The Open Banking revolution is not yet fully implemented in the UK, despite being ahead of its European peers when it comes to data sharing, according to the trustee of the Open Banking Implementation Entity (OBIE).
Speaking on a panel at the PayExpo in London, Imran Gulamhuseinwala said the UK has some way to go in fully realising the benefits of the second Payment Services Directive (PDS2), but suggested that the financial data sharing enabled by early adoption of Open Banking is just the start of a much wider transition to Open Data.
Gulamhuseinwala, who was appointed by the Competition and Markets Authority in 2017 to lead to oversee the roll-out of Open Banking protocols, said: “I think we’ve come an awfully long way it’s been a lot of very hard work, we’re ahead of many countries in Europe, but I would say that unfortunately I don’t think we’re fully there.”

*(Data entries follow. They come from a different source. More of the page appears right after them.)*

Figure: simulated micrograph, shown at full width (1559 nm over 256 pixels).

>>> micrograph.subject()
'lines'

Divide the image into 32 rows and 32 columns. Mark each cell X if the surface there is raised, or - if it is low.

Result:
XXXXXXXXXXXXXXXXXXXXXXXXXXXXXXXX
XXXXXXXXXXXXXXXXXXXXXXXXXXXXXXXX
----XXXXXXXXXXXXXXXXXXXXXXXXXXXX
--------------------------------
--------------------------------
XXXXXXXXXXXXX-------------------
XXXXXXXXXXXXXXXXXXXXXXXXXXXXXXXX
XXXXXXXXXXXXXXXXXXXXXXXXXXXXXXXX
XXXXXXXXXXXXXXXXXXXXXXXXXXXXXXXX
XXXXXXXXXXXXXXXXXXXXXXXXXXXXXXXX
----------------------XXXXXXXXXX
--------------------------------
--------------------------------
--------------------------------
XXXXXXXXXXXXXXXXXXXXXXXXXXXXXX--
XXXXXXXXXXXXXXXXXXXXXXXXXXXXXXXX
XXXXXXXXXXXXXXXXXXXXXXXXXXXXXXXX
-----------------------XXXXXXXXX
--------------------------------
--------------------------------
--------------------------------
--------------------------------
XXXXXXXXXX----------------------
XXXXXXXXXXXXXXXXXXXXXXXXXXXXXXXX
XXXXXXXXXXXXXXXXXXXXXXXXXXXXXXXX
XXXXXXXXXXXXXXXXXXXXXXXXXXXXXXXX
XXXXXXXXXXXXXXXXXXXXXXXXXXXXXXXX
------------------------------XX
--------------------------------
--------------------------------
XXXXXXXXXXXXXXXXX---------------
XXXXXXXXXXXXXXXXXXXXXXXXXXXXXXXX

He added that despite the passing of the original 14 September deadline for financial institutions to prepare for the adoption of Application Programming Interfaces (APIs), there are a number of “outstanding issues” that remain to be addressed by the industry.
“I think the performance of the APIs hasn’t settled down enough yet and is not of sufficient quality to be business critical,” Gulamhuseinwala stated, adding: “But I can very much see my way through those immediate challenges and actually think that over the course of the next six months we’re going to tie up many of those final loose ends.”
Looking to the future, fellow panellist Dan Globerson, head of Open Banking at Royal Bank of Scotland, predicted that Open Banking would evolve into a much larger data sharing phenomenon incorporating customer ownership of data from other areas of their financial, social and health activities, as well as more consolidated disruption of the payments industry.
“We’re at the tip of the iceberg, simply the very beginning of what will be a much larger public debate around how do I as a member of the public know who has my data, what they’re using it for, so Open Banking quickly works with Open Finance,” he explained.
Globerson added: “I think we’ve started something that won’t end anytime soon and I also don’t think it’s particularly bank centric, it’s everything centric.”
Gulamhuseinwala agreed that the trajectory of Open Banking to expand beyond the banking sector into areas such as pensions, utilities and the information held by tech giants such as Facebook, was apparent since its launch.
“Even though this started as a regulatory initiative, it was very clear that there could be loads of spinoff benefits of what we’re doing because it is a huge cost and effort for the industry,” he said.
“I would say in the UK we’ve started already, pensions are moving, that’s being legislated for, energy is moving, it’s a little bit further behind, and there is a pipeline to discuss that takes you through the finance sector, utilities type sector, then government data and arguably some of the information that Big Tech holds” Gulamhuseinwala explained.
“But I think at the moment it’s principle driven – it’s driven by the fact that consumer data is valuable, we’ve only just realised that but we don’t really know how it’s being used.”